Al-Nashiri — the man the government alleges planned the attack on the USS Cole that killed 17 sailors and injured dozens in October 2000 — walked into a white-walled courtroom surrounded by several layers of barbed wire fences for the first day of pre-trial hearings on the legitimacy and logistics of his military commission trial. The administration announced they would restart military commissions last March, and al-Nashiri’s case could be the first to head to trial later this year.

The biggest open question ahead of Wednesday’s session was whether al-Nashiri — clean shaven and wearing all white — would get to testify about his torture in court, and whether that testimony could be made public. The answer? Not today.

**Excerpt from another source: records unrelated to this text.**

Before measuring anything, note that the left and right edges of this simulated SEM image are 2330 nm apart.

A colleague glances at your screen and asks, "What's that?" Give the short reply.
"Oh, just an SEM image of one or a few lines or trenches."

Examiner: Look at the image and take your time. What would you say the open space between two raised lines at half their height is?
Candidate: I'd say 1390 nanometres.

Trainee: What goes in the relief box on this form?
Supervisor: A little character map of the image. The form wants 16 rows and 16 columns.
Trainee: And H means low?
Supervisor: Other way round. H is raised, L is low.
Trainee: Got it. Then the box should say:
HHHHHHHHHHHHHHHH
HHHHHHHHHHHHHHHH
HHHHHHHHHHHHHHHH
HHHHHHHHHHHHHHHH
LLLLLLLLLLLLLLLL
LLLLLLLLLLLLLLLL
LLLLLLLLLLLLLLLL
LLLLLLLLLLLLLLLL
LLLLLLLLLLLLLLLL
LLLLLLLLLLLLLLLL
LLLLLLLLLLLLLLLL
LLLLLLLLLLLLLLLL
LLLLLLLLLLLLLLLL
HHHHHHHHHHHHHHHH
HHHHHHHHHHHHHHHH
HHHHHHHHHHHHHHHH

Judge Col. James L. Pohl avoiding ruling on the question of whether al-Nashiri would testify, instead making his testimony moot by ruling on behalf of his lawyer’s request to leave him unshackled when they meet with their client.

The question of shackling is key because the 47-year-old Saudi’s defense attorneys say it reminds him of how he was constrained when being held in a CIA “black site.”

As recounted in a 2004 CIA Inspector General report, a debriefer “entered the cell where Al-Nashiri sat shackled and racked the handgun once or twice close to Al-Nashiri’s head” and “entered the detainee’s cell and revved the drill while the detainee stood naked and hooded” shortly after al-Nashiri was first taken into custody in 2002. Al-Nashiri was transferred from an overseas CIA “black site” to the Guantanamo Bay facility in 2006.

Lawyers for al-Nashiri wrote in a motion last month that they anticipated that it might be “necessary and appropriate for the accused to show counsel how events occurred.” They said they might take a “psychodramatic approach” to the testimony that would allow lawyers to “access the experiences of others — to see things as they saw them and to feel it as they felt it — in other words, to truly empathize.”

The prospect of testimony from al-Nashiri — and the likelihood that such a hearing would be conducted in a closed session — is what led 10 media companies to send First Amendment lawyer David Schultz down to Guantanamo to argue for the court to be open during the testimony.

This was Schultz’s first trip to Guantanamo and his testimony marked the first known time that a military commission has heard an argument from a non-party.

“We did establish an important precedent — that the pubic and the press have the right to be heard,” Schultz told TPM after the hearing.

Schultz mentioned publicly available information about the government’s treatment of al-Nashiri in court — the use of waterboarding, a drill and a gun — and said it would be “impossible” to reach a conclusion that national security concerns should prevent the public from hearing “information that the whole world knows or can find in two seconds on the Internet.”

“You’re always going to have some people who think this thing is a sham,” Schultz told TPM. “But the general public can only have confidence in the judgments if the system itself is open.”

The legitimacy of the forum itself was the subject of a separate series of arguments by al-Nashiri lawyer Michel Paradis.

“The intent and purpose of the Military Commissions Act was to deny equal justice,” Paradis argued. He argued that the system of justice an individual is placed into — military or civilian — should not be decided “simply by accident of where they were born” and that Congress set up the military tribunal system for “political self interest and political self interest alone.”

“Separate is not equal. We do not segregate in the United States anymore, we fought long and hard for that,” Paradis said. At one point, he argued that decisions about trying defendants in either military or civilian court would “at a certain point” become “outright forum shopping.”

The prosecution argued that Congress had a “very rational and legitimate reason” for setting up two judicial systems.

Judge Pohl seemed inclined to defer to previous decisions about the legitimacy of military tribunals made by higher courts. But Paradisl argued that the fact that the death penalty was in play in this case made it different from previous decisions.

Preliminary hearings in the al-Nashiri case continue on Thursday, though it’s not clear if al-Nashiri will be in attendance.

Defense lawyers asked the judge to order that Guantanamo officials don’t forcibly extract al-Nashiri from his cell if he indicates he doesn’t wish to attend.